There is an excellent article here about where all these seals can be found in a centrifugal.

 

[Sawsan311]

Thank you very much Rotw and georgeverghese..

 

[Sawsan311]

Hi Mr.Rotw,

Reference to our earlier discussion in June, I would like to re-confirm your opinion with regards to having combined settle out for the following case:
- We have 3 stages compressor. ALL three stages are driven by the same shaft. 1st stage and 2nd stage are in the same casing, they have SDV in between their external piping systems. vendors confirmed that they have a combined settle out due to the leakage through the labyrinth between the stages within the SAME casing.

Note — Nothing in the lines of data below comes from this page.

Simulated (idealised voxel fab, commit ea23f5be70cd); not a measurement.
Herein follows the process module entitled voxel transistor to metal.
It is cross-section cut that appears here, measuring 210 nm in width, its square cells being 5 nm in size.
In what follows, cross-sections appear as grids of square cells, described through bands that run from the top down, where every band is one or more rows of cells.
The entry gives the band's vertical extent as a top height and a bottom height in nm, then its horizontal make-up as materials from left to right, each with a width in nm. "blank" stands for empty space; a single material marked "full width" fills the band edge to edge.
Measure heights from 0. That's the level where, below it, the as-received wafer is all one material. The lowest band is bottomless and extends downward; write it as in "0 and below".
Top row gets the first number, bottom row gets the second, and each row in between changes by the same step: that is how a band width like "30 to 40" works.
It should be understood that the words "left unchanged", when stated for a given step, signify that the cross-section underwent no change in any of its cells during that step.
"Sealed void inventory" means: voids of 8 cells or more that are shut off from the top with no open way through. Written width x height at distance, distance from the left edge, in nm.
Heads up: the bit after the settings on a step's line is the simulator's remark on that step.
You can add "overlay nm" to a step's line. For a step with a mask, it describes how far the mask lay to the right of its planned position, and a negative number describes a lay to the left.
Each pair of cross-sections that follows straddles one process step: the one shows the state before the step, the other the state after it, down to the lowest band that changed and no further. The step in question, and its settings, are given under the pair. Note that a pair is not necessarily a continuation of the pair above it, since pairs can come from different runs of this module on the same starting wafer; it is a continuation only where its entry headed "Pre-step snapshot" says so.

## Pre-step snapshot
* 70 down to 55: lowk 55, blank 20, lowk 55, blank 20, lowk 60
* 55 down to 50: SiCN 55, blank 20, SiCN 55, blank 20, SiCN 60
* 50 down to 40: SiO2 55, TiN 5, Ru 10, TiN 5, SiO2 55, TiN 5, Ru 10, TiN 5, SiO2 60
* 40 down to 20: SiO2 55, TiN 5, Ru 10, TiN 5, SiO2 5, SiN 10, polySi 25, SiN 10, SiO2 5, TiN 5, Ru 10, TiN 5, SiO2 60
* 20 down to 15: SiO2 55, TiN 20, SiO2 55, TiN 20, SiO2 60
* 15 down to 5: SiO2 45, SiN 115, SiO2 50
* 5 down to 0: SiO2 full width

The third stage is also driven by the same shaft as the 1st and 2nd stage, but it is located in a separate casing with a SDV as well at its inlet.

Now considering the shaft is the same, there will be a balance piston drum at the Driven end and non-driven ends of the shaft.. knowing that there will be also leakage across that drum. Is the settle out pressure should be considered as combined for all three stages despite having the 3rd stage in separate casing.

In other words, combined settleout is driven by:

1- Common shaft with the presence of the balance drum for thrust balancing at the non-driven end and driven end..
2-Common casing with the reasoning that the leakage will occur through the stages labyrinth.

Thanks

Regards,

 

[rotw]

Is there an isolation valve between 2nd stage and 3rd stage? Is this what you mean by 'SDV'?
If this is the case, the loops are isolated and there are individual settle out pressures.
I suppose dry gas seal are used for shaft sealing.
The anti-surge loop tie in on the suction of 3rd stage needs not to be located upstream the isolation valve.